Bijan Tehrani:Congratulations on a wonderful 2008 festival. How was this year? Did you see any progress made from 2007?
Roger Durling (Director of Santa Barbara International Film Festival): Well, it definitely felt bigger to me in every which way. We had far more films screened than we had in the past and far more countries represented. There were forty-six countries represented in the festival. We had far more filmmakers in attendance from different countries so it definitely, to me, seemed bigger. Despite the rain—we had several rainy days where we had to turn people away at screenings in which we were at capacity. I mean, it feels good it and it feels like it has definitely grown.
BT: With the growth of the presence of international cinema at the festival, was this because of audience demand or was it a goal of the festival to create a focus on international cinema?
RD: It was a focus of the festival, definitely. We have seen a growing demand on foreign films in every way. We emphasized this year Eastern European films, and the Latino section in the festival has been expanded. Since I took over the film festival five years ago, I have been taking the international part of the festival very seriously. We’ve made a big effort to expand that section.
BT: How has this festival helped filmmakers from other countries by screening their films?
RD: We tend to pick films that have not been in the festival circuit too much. I am going to use the example of the film that won Best Foreign film this year, Beautiful Bitch from Germany. It was the U.S. premiere and it has barely been seen in festivals, and it won. Now it is off to Berlin and off to different festivals. The filmmaker was here and he was very happy because it was exposure that he normally wouldn’t have received for this small film from Germany. I feel good about that. We’re not a market film festival like Sundance; we are more of a showcase where we feature these films that normally wouldn’t have had light shined upon them. They are not going to be shown here in our local DVD store or Netflix. This is a good chance for them to get seen.

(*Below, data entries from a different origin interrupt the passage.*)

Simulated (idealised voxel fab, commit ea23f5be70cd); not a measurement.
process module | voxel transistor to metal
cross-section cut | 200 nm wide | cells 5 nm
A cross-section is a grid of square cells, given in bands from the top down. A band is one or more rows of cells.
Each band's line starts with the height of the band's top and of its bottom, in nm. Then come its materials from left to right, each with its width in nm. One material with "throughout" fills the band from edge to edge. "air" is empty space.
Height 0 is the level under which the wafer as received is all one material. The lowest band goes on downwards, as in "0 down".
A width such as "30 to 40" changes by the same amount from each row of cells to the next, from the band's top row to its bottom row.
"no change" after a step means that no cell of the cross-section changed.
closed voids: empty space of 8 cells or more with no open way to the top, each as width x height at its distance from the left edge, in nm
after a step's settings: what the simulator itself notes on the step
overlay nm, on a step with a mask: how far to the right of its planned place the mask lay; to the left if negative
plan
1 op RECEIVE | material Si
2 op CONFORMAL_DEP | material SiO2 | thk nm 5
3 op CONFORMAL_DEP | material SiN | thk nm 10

BT: How much do you think it will help the American filmmakers, and students especially, to see work from other countries?
RD: Absolutely. It helps students big-time. We have a big educational aspect to the film festival. There was a film festival class, and there were hundreds of kids attending the festival. We bussed 3,000 kids from the neighboring schools on the mornings of the festival and made the films accessible. On the weekends, for free, families were able to attend early showings at 9 a.m. screenings of the festival. I don’t know if you noticed, but during the red carpet event there was this teen press. Kids were interviewing and they had been doing it throughout the festival. The kids were hands-on in interviewing filmmakers and stars that were here at the festival.
BT: Did you have any type of tribute to international filmmakers or did you have any in the past?
RD: We had Javier Bardem this year. He is one of the biggest European and international stars. The focus when it comes to tributes is attached to Academy nominees and that is basically why we have gotten so much media attention; we open two days after the Academy nominations are announced and that is why people like Cate Blanchett, Javier Bardem, and Tommy Lee Jones were featured in the festival. That is basically our signature—but I love international cinema. I am from Panama and I was born and raised there, so I love international cinema. However, our tributes are focused on academy award nominees and Javier Bardem also happens to fit into that niche.
BT: At Cinema Without Borders, we admire the taste of the festival in regards to the international films that are chosen. Some of the international films that you choose are great films that have not been picked by any other festival so they have not had a chance of being seen at other venues. Other festivals try to bring in films that have been showcased at Cannes and Berlin but I think last year you had films from the Czech Republic, and this year from other countries that have had no other chance if they are not showcased here.
RD: That is a goal of ours to bring films that are not in the festival circuit. I am not interested in showing you the film that is the Academy Award submission from that country, but I want that rare, small, deserving, film from Poland that audiences should be aware of. I am glad you feel that way. We are very proud of that. The Latin American films and Spanish films that we showcase are not very mainstream in the festival circuit. I tell my programmers that it is not our job to feed into a certain audience’s taste, but to broaden the audience’s horizons and open them up to new things; you know, being in the forefront as opposed to catering to specific tastes.
BT: What do you hope for the next year?
RD: We’ll continue what we do. The whole aspect of the celebrity tributes that we do, brings us sponsors and media attention and with that comes financial health. I use that money to bring more international directors to showcase their films and be here during the film festival. I hope to continue growing the festival in stature and bring more directors over. The festival definitely has room to grow. Last year, we were named one of the Top Fifty Film Festivals by “Variety” Magazine and there were only twelve Americans in that list. I just wish to continue to grow the festival’s prestige.
BT: What do you think about Cinema without Borders?
RD: I really like Cinema Without Borders’ interviews. Most of the websites that cover film focus too much on American Cinema, movie stars, and gossip. To me, it’s refreshing to see a website that dedicates itself, truly, to international cinema and news that is more about directors, writers, and what’s going on in international—and world cinema—for real.
BT: Thank you! I wish you great success in the future.